They rocket and boom, in flash-spark crackling explosions and fizz-shhh waterfalling displays of light, filling the three-quarter moon sky with their fearsome spectrum of light.
Some corkscrew and twirl, giddily flickering their luminescent glow about, coloring the ink dark. Others, quiet upon ascent, explode unexpectedly in a raucous fury of blazing atoms. A few do the opposite: shooting upward in a blustering whirr, only to produce a low-glow pop before winking out, disappearing into the night.

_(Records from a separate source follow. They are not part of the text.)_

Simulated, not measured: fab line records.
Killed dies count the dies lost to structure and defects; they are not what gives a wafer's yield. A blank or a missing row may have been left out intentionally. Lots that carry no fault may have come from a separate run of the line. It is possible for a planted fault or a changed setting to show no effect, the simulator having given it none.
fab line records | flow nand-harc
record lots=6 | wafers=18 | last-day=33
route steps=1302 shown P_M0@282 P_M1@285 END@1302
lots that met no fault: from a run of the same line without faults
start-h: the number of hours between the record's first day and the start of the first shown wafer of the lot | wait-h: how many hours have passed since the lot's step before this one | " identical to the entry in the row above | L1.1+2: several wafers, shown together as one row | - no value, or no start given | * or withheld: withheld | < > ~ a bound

Each is different in its impact – on the gathered crowd, on the late evening ozone – and some are felt more deeply than others, reverberating through both body and atmosphere in rippling concussive waves.
Surrounded by members of my immediate family, I watch the flare-up eruptions, feeling the shatter-shake ripples of each detonation tremor through my bones. And I think, This is us.
One of the fireworks does not go off correctly. It barely gets off the ground before it ruptures, which sends the system into emergency shut-down mode.
We wait it out, knowing the show will go on – eventually – and again I think, This is us.
This is us.
This is the way my family (dys)functions.
We wander, climbing individually upwards – some quickly, others barely, ‘how far’ a matter of both perspective and contention – through the dark unknown.
Flinging wide, we corkscrew in our own directions, dancing light.
We burn out.
We go off, often in unequal parts bluster and boom, not always with prior warning, and – occasionally for some of us, often for others – at the wrong time. With polarizing results.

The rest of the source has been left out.